Thinking to Hell and Back: Wicked Problems

An excellent diagram, I believe based on lecture notes, of why wicked problems are wicked problems! So much layering of complexity and interdepency (Credit: LoraCBR CC-BY-2.0)

Here at ‘We Lack Discipline’ we have a political and ethical stance.

This will not be presented to you in a manifesto so much as it can be discerned through snide remarks and sarcastic comments. It is definitely more discernable on our Twitter than in our articles.

We do not try to hide it, but nor do we advertise it.

Why?

Believe me it is not to be as people pleasing as possible. I know my crowd and they’ll find me.

But mainly there is a fear of getting ourselves caught up in what are known as ‘Wicked Problems’.

Now ‘Wicked Problems’ are more than just what people from Boston have when they’re having a hard time.

No, ‘Wicked Problems’ relates to a specific area, a cross-world of politics and scientific-technological thinking called ‘Social Planning’. Effectively how we decide the direction of our society.

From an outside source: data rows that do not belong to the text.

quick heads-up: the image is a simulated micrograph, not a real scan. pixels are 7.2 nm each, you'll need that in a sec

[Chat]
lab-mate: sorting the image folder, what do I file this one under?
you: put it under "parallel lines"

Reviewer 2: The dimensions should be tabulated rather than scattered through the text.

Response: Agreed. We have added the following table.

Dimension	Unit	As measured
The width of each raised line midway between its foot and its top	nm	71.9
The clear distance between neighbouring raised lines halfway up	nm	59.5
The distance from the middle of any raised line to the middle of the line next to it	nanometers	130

The term was coined by a man named Horst Rittel, but its use as we understand it today was introduced by C. West Churchman, a philosopher and systems scientist at UC Berkeley.

A wicked problem is one for which there is no effective, immediate, ethical, consensus solution.

Take for instance marriage.

As much as I believe marriage is a silly institution, anyone who would prevent these two people from marrying their respective pigeons is a dick. (credit: Pixy CC0)

Now for me marriage is a completely needless declaration to church and/or state of your relationship with someone else.

As a result, for me, I don’t see why a man cannot marry a man, a woman cannot marry a woman, a dog cannot marry a duck, or a Swedish harpist cannot marry a Dutch pancake stand.

However mine is not the only voice in society. There are groups within society who think that marriage means something very specific. Indeed, not only do they think it, they have faith that not thinking like that will get you punished, for eternity, in an afterlife. You are forever damned if you so much as even think a human could marry a pancake stand.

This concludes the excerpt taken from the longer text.